Last year, the number of locations offering “buy online, pick up in-store” (BOPUS) nearly doubled among leading US grocery retailers. Walmart (and various third-party partners), Target/Shipt, Kroger/Instacart, Ahold and Albertsons brought their collective number of click-and-collect locations from 2,451 in January 2018 to 5,800 in December 2018, per data from CommonSense Robotics.

The competition is expected to heat up this year. In January, Walmart doubled down on its digital grocery efforts with a splashy new campaign promoting Walmart Grocery Pickup. It also announced that the program would be available in 1,000 additional locations by the end of the year.

Just last month, news broke that Amazon is planning to open a new grocery chain that will be its own distinct entity separate from Whole Foods, which it acquired in 2017.

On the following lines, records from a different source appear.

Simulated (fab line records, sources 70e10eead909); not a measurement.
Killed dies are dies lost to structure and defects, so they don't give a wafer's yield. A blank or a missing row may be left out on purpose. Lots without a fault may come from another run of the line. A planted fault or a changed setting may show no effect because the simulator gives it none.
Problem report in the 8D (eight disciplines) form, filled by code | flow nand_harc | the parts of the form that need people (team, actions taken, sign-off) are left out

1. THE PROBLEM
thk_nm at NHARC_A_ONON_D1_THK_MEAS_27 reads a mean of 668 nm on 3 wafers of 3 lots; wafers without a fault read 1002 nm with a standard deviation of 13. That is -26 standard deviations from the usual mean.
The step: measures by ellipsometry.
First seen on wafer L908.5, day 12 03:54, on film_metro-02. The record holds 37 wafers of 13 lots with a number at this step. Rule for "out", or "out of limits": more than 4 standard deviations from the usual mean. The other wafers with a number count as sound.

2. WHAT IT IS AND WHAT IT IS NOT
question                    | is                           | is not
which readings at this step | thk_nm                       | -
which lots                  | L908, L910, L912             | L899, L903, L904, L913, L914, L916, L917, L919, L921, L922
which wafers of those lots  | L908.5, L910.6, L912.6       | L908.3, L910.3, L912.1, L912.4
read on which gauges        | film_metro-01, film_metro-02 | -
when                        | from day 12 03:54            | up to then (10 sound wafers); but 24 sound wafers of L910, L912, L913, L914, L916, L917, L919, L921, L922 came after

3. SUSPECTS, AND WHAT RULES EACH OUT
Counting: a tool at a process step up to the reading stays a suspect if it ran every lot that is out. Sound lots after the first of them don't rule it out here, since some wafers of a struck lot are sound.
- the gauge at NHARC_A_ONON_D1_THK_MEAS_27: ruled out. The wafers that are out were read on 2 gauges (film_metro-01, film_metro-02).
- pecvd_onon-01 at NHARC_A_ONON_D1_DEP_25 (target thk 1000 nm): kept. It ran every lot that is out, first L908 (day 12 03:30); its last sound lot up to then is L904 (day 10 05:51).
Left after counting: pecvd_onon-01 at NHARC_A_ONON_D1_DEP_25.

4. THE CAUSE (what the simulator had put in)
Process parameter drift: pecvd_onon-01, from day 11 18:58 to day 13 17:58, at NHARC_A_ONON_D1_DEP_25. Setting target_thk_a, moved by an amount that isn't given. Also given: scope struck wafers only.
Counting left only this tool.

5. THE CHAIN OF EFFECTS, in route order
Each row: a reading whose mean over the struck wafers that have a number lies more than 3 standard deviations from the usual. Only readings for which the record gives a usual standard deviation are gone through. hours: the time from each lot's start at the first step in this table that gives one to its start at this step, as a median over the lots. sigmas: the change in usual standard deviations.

Target is also keen on BOPUS. The company announced in January that its store pickup and “Drive Up” programs grew more than 60% year over year in 2018.

With BOPUS and the expansion of similar offerings, big-box retailers will be able to bring in greater revenues over the next two years. Curbside grocery pickup will be a $35 billion business in the US by 2020, according to estimates from research firm Cowen and Company.

“The popularity of BOPUS has been a key accelerator behind the growth in ecommerce transactions over the past couple of years,” eMarketer principal analyst Andrew Lipsman said. “The availability of in-store and curbside pickup has filled a key need for flexible fulfillment. Consumers are always looking to save time shopping. But, for a variety of reasons, they may feel more comfortable picking up items in person, whether it’s for security or because they need that order today.”

A November 2018 survey conducted by Alliance Data found that 31% of US internet users had used BOPUS, though the time period in which they used the service was not specified. That rate was slightly higher among Gen Xers and millennials, each with 33%, and Gen Zers (born between 1997 and 2011) at 36%.

US consumers seem to be enthusiastic about new, more convenient shopping methods. In February 2019, Periscope By McKinsey asked 1,101 US consumers whether they planned to use delivery services, and 72% responded favorably.

Additionally, 41% said they “definitely” would use store pickup, and 37% said they “probably” would use it, but did not specify when.